Energy company Airtricity and multinational engineering group Fluor will spend €750 million on buying turbines for a joint offshore electricity windfarm in the UK.
The companies are planning to develop a windfarm with the capacity to produce 500mw (mega watts) of electricity, which is enough to power 415,000 homes in the outer Thames Estuary in the southeast of England.
The partnership, known as Greater Gabbard Offshore Wind Ltd (GGOWL), has signed a deal with a German manufacturer to buy 140 wind turbines, which will be used to generate the electricity.
While neither company would reveal the purchase price for the turbines, it is understood that it is in the region of €750 million.

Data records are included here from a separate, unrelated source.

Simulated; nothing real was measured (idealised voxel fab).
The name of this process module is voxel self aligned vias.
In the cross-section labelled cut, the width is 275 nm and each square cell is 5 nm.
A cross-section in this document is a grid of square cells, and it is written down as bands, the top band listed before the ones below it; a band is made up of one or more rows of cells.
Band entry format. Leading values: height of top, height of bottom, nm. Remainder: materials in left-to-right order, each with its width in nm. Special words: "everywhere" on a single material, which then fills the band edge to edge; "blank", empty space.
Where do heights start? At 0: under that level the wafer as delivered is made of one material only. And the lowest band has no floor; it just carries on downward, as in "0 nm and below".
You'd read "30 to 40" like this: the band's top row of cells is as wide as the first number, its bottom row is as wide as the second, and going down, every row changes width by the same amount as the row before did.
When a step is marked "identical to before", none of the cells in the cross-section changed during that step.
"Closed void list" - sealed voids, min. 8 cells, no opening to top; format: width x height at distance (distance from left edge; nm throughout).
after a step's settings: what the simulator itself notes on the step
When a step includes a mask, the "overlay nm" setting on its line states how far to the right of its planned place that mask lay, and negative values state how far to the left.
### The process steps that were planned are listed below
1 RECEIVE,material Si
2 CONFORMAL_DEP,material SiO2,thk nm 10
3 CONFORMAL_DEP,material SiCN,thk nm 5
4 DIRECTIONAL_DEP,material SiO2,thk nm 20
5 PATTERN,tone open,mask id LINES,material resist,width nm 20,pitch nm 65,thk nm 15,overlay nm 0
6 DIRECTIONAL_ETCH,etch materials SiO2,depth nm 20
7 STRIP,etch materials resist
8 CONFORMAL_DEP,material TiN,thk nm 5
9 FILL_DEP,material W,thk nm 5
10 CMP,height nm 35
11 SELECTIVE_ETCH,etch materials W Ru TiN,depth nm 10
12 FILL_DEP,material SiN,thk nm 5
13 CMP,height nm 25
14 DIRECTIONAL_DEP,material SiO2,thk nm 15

The turbines will each be capable of generating about 3.6mw of electricity.
There is a global shortage of turbines as Siemens is the main manufacturer and the rate at which windfarms are being planned and developed means that demand is outstripping supply.
In that context, Airtricity chief executive Eddie O'Connor said that securing the deal announced yesterday with Siemens was a "major coup" for the Irish company and its multinational partner.
Fluor's managing director, Patrick Flaherty, pointed out that the multinational group has been doing business with Siemens for many years.
Mr Flaherty described the deal as "a major milestone".
Airtricity and Fluor plan to begin building the windfarm in 2009 and expect it to be up and running by the end of the following year.
The companies are currently tendering for building materials and equipment.
Airtricity is 51 per cent-owned by NTR and is an Irish-based alternative energy group that is developing windfarms in Ireland, Britain, Europe and the US.
Its projects include an 800mw farm planned for Texas in the US, a 300mw plant off the German coast in the Baltic Sea, and four windfarms to the west of the Netherlands in the North Sea.
Fluor is a New York-listed construction, engineering, project management and maintenance group, with operations around the globe.